Tuesday, February 05, 2008

Fat Tuesday

I'm going to keep this short and sweet, since I'm dead tired, sunburnt, and sitting here in my underwear and a purple and green Applejack 'pimp' hat that I caught at Zulu. Beat to my socks, in other words, so I'll forgo the usual expository stuff about Carnival, it's traditions and roots in various communities within the city, how, much to the disbelief of visitors schooled on "Girls Gone Wild" videos, it is actually a festival largely for the benefit of children. I write stuff like that every year, and you can read it here:
http://vancouverjazz.com/jdoheny/2005_02_01_archive.html
and here:http://vancouverjazz.com/jdoheny/2006_03_01_archive.html
and here:http://vancouverjazz.com/jdoheny/2007_02_01_archive.html

A quick aside: I just this minute looked out my front door and saw a crowd of people dressed like Arthurian royalty walk by. I can hear our neighbor Ms. Vera hollering "Awrite baby! Lookin' good!"


Anyway, Zulu was a kick. We met transplanted California bassist Rob Kohler and his family at Jackson and South Saratoga this morning. His wife Michelle proved to be a coconut catching fool, and his kids just loved the parade.


My wife Darlene, while she can't catch coconuts worth a damn, always finds some Indians, this time at the corner of 1st and Loyola.


The big disappointment of the season was the all-women Muses parade last Thursday. We have a number of friends in Muses and were really looking forward to it. Darlene collects the little shoe bracelet things they throw every year, and last year I was able to snag her the coveted 'shoe' throw (a hand-decorated shoe that is Muses equivalent of the Zulu coconut). I like to think I caught it cause I'm cute, but it was probably just somebody I knew. Hard to tell behind the mask.



Anyway, I had a rehearsal that Thursday night that conflicted with Muses. Then the parade got rained out, and rescheduled for friday at eight-ish. We got there at seven thirty, suffered through interminably boring, honky parades like Krewe De Etat and Morpheus, and finally gave up around nine thirty. It was cold. Our feet hurt. The crowds were getting thick, drunk and stupid. We went home.

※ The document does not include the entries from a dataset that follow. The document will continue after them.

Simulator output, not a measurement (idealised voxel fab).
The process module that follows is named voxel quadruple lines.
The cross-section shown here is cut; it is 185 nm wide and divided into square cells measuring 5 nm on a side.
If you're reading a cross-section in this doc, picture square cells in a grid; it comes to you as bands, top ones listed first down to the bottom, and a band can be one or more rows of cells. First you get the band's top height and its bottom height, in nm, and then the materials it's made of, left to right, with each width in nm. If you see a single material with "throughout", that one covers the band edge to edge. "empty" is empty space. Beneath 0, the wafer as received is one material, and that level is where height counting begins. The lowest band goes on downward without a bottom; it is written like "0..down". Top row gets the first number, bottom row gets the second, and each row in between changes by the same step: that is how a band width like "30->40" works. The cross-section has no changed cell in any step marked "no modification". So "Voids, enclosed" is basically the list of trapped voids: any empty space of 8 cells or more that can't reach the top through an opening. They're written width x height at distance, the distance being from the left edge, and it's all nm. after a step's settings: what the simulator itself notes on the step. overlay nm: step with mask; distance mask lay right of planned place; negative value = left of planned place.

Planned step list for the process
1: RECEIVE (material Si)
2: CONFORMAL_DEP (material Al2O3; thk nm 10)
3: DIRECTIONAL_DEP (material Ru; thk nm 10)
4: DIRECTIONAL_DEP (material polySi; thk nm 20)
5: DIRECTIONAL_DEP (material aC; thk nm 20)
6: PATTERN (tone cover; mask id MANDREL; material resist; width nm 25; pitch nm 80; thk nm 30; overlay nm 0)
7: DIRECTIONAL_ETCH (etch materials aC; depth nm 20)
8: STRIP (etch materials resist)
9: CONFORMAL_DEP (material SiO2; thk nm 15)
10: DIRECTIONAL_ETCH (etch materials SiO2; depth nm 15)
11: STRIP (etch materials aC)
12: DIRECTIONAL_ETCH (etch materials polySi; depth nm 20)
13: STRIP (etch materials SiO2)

Turned out they rolled at ten thirty.


We were so disappointed to miss Muses, it's giant fiber-optic shoe float, and all it's associated walking krewes. I felt like Darren Mcgavin's character in A Christmas Story, after the Bumpus dogs eat their turkey. No shoe float! No Baby Dolls! No Bearded Oysters! No Big Easy Rollergirls! No Camel Toe Steppers! Gone, all gone!


Until next year. There's always next year.